Eye For Film >> Movies >> Bounce (2000) Film Review
Bounce
Reviewed by: Angus Wolfe Murray
There was a time when Cary Grant and Katharine Hepburn could do this kind of thing and get away with it. Ben Affleck and Gwyneth Paltrow are not in the same stratosphere.
They are down there among the mortals.
Apart from the sheer dullness of these two, the script by director Don Roos doesn't go anywhere. It starts at A, hiccups on B and ends at C.
A is Chicago airport, snowbound. Only one flight out to Los Angeles in time for Christmas. Affleck gives his ticket to a friendly playwright (Tony Goldwyn) because he's chatting up a sexy blonde (Natasha Henstridge) at the time and thinks he'll get lucky if he stays over.
Plane crashes.
Months later, spurred by guilt and/or boredom, he checks out the playwright's wife (Paltrow) to see how she's handling widowhood. Fine, by the looks of it.

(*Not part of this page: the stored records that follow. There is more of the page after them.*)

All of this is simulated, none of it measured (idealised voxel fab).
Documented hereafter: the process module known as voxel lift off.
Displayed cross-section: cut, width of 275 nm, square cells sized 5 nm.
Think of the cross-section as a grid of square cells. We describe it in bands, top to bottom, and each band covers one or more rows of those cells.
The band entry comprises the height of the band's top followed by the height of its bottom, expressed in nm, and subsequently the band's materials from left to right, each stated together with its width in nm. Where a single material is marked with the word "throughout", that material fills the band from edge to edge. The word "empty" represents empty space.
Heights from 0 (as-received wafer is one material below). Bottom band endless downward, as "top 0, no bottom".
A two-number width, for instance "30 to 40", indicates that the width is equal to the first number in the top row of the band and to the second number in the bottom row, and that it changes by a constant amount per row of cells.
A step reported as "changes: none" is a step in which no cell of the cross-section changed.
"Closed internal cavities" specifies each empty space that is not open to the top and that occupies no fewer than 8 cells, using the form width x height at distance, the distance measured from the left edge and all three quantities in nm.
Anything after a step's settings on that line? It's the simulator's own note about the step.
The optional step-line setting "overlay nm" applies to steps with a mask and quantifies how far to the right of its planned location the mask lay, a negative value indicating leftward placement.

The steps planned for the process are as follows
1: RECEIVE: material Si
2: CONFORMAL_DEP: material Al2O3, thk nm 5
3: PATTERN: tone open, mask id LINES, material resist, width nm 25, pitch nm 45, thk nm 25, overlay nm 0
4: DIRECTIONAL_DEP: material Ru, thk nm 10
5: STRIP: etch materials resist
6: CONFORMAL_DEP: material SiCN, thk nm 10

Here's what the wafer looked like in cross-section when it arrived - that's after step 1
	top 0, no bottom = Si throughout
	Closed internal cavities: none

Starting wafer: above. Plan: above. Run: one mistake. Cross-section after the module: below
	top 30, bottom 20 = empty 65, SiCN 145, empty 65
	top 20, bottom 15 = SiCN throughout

Being that sort of guy, he makes a play for her. He's good, he takes it slow. She's out of practice and falls for his easy confidence.
B is when she discovers the truth about the airport and the ticket. C is when she forgives him.
Don Roos wrote and directed The Opposite Of Sex, with Christina Ricci, which was hailed as a cult hit in 1998. How he could have followed it with this piece of tedious twaddle is beyond speculation.
Since Affleck became a star, he stopped being interesting. The days of Chasing Amy are sadly over. Paltrow has lost her bloom and looks dowdy now. The film is so slow, you have time to notice that he has no earlobes.